Split AC

Air Conditioner

A split AC is an air conditioning system divided into two connected units: an outdoor unit containing the compressor and condenser, and an indoor unit containing the evaporator coil and blower. Refrigerant lines and a small conduit for wiring and condensate drainage connect the two through a hole in the exterior wall. The "split" refers to this physical separation, which distinguishes these systems from window units and packaged systems that house everything in a single cabinet.

Three Configurations Under One Name

The term "split AC" covers three distinct system types that differ in how the indoor unit distributes air:

Configuration

Indoor Unit

Ductwork

Zones

Typical SEER2 Range

Ducted split

Air handler or furnace + evaporator coil

Yes, full duct system

Whole home (single zone unless zoning dampers added)

13.4-24

Ductless mini-split

Wall, ceiling, or floor-mounted cassette

None

Single room per indoor unit

16-30+

Multi-zone mini-split

Multiple indoor units connected to one outdoor unit

None

2-8 rooms independently

16-25+

Ductless mini-splits achieve higher efficiency ratings because conditioned air travels directly into the room with no duct losses. Ducted systems can lose 20-30% of cooling output through leaky or uninsulated ductwork before the air reaches the living space.

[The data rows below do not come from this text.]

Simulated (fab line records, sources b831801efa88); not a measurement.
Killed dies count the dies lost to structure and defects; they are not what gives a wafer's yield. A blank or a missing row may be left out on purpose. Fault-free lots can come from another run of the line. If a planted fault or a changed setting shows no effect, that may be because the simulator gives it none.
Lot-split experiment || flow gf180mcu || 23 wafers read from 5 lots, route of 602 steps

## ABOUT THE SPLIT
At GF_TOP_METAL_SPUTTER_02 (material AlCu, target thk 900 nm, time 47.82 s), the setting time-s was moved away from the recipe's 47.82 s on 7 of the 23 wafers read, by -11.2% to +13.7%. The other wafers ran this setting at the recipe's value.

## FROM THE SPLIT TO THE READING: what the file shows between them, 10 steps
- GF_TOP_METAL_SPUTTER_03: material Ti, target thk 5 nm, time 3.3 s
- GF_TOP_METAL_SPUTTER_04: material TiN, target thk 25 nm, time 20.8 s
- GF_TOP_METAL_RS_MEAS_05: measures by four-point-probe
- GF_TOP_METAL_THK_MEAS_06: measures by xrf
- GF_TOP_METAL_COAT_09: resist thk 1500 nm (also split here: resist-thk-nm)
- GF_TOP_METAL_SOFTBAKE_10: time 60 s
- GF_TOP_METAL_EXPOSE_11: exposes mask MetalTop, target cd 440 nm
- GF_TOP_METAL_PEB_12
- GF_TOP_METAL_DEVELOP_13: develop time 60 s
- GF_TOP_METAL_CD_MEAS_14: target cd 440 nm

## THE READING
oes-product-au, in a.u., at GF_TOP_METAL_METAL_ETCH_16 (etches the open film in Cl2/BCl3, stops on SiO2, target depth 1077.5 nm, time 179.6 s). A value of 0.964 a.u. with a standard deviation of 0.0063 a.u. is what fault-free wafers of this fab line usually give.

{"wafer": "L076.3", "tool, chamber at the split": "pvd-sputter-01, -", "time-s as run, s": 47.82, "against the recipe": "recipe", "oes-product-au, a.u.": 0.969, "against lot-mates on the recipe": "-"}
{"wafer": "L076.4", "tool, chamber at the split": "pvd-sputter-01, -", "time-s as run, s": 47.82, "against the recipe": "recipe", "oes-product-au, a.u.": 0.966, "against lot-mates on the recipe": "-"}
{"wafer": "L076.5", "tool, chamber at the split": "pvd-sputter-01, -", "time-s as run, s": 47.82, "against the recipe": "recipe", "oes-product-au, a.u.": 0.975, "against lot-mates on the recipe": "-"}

These three configurations sit alongside window units, portable ACs, and packaged systems in the full range of air conditioner types, each with different costs, installation, and performance trade-offs.

How Indoor Units Are Controlled

Ducted split systems connect to a wall thermostat (programmable or smart) through low-voltage wiring. The thermostat reads room temperature and signals the system to cycle on or off.

Ductless mini-splits and multi-zone systems ship with handheld infrared remotes instead. The remote communicates with the receiver on the indoor unit to control temperature, fan speed, swing direction, and mode. There is no wiring for a traditional wall thermostat. This IR-based control is the reason most ductless units lack built-in scheduling, geofencing, or energy tracking out of the box, and why retrofit smart controllers exist to add those capabilities over WiFi.

Split AC vs. Packaged System

In a packaged system, the compressor, condenser, evaporator, and blower all sit in a single outdoor cabinet, with ductwork running from that cabinet into the home. Packaged systems are common where indoor space is limited (no basement, no attic, no utility closet). Split systems offer higher efficiency ceilings and more flexibility in component placement, but require space for both an indoor and outdoor unit, plus the refrigerant line set connecting them.